357. A New Kind of Work: Articulating and Evaluating Excellence in Digital Scholarship
Friday, 9 January, 3:30–4:45 p.m., 1, VCC East
Program arranged by the MLA Office of Scholarly Communication
Session Description:
With the proliferation of scholarly practices broadly defined as “digital” comes the challenge of evaluating such work within existing disciplinary standards and structures. How are faculty members, chairs, and administrators negotiating this challenge? What constitutes excellence for different types of projects? How do we know it, define it, refine it, and promote it in our institutions?
Presiding: Victoria E. Szabo, Duke Univ.
Speakers:
Cheryl E. Ball, West Virginia Univ., Morgantown
David F. Bell, Duke Univ.
Alison Booth, Univ. of Virginia
Raymond G. Siemens, Univ. of Victoria
Julie Sykes, Univ. of Oregon
Introduction: A New Kind of Work (5 minutes)

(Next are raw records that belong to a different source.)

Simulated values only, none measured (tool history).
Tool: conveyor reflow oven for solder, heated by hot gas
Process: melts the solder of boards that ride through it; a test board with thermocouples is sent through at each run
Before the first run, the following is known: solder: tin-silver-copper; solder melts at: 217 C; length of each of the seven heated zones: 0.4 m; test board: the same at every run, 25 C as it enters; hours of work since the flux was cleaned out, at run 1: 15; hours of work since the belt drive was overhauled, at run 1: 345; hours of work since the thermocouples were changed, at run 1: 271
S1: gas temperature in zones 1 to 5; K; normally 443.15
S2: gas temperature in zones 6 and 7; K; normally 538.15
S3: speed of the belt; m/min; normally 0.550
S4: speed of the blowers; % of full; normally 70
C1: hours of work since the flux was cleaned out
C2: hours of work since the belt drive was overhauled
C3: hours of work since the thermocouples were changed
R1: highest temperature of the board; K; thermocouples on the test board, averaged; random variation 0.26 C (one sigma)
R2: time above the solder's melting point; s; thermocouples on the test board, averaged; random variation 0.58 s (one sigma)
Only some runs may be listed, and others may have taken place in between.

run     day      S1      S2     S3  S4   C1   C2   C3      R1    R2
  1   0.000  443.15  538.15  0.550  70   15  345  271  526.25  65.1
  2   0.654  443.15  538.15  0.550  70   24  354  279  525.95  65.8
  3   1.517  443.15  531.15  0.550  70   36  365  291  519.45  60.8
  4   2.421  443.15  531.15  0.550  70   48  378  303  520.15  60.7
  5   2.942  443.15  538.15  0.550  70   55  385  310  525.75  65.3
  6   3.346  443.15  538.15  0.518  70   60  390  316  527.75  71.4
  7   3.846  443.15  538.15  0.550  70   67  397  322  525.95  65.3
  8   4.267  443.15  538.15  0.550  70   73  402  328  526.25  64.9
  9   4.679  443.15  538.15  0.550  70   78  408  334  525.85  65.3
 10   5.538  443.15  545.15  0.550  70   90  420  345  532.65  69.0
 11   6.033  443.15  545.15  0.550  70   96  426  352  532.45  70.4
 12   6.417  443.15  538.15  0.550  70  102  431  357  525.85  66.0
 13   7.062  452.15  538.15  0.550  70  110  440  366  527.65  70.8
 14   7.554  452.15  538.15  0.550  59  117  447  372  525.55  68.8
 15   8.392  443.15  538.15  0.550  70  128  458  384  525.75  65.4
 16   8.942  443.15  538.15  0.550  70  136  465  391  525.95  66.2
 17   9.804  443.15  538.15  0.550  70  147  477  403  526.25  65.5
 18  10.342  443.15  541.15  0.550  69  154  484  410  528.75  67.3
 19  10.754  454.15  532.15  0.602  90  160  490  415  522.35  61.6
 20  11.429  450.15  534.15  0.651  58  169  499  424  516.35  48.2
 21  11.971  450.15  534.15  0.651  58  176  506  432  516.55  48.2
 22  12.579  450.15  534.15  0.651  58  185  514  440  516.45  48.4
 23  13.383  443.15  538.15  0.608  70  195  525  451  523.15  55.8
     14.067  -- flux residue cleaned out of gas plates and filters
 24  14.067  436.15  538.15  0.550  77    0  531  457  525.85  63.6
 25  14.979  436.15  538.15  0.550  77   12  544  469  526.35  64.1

1. What is your specific field (ex. literature, languages, cultural studies, rhetoric and comp,, etc.) and your relationship to these questions as a campus leader? As a scholar?
2. How would you define the range of scholarly practices encompassed by the digital in the MLA community? At your own institution?
3. What’s the attitude you are encountering amongst your faculty and upper admins about digital scholarship?
Part 2: How We Articulate and Evaluate Excellence (35 minutes)
4. How are you addressing the question of evaluation of digital projects at your institution, within departments and programs, etc.? Are there formal processes, procedures, guidelines?
5. What works with the existing Evaluating Guidelines sponsored by the MLA? What is missing? Are other guidelines helpful? (key areas might include standards for peer review, establishing equivalences between “old” and “new” product forms, sustainability, collaborative production processes etc.)
6. Does digital scholarship challenge standard rubrics for evaluation along research/teaching/service? How have you handled this question at your institution?
7. Are there other competencies and impacts you have had to consider as newly important in grappling with the digital?
8. What else needs to be done? Anything else you’d like to add?
Part 3: Questions/Comments/Discussion (15 minutes)
- DHCommons – model for peer review
DHCommons is a hub for people and organizations to find projects to work with, and for projects to find collaborators. - ORE Review Events (ORE) for Excellence in Digital Scholarship (proposal from Alison Booth)
- Job Ad from College Art Association and Society of Architectural Historians – Researcher to develop Guidelines for Promotion and Tenure in Digital Art and Architectural History
I just noted that Academia.edu offers a limited-time Session structure for posting a paper and inviting comments. This answers a need for the author of work-in-progress, but not quite for the evaluators/institutions who must assess the work?
I should add that a “paper” could be something like a screencast of a user experience of working with a tool or a site and its visualizations. But I think it’s an ongoing problem, how much DH needs to “mean” as well as “be.” Which is to say, do DH practitioners need to publish about their work to be evaluated in academic departments (yack as well as hack)?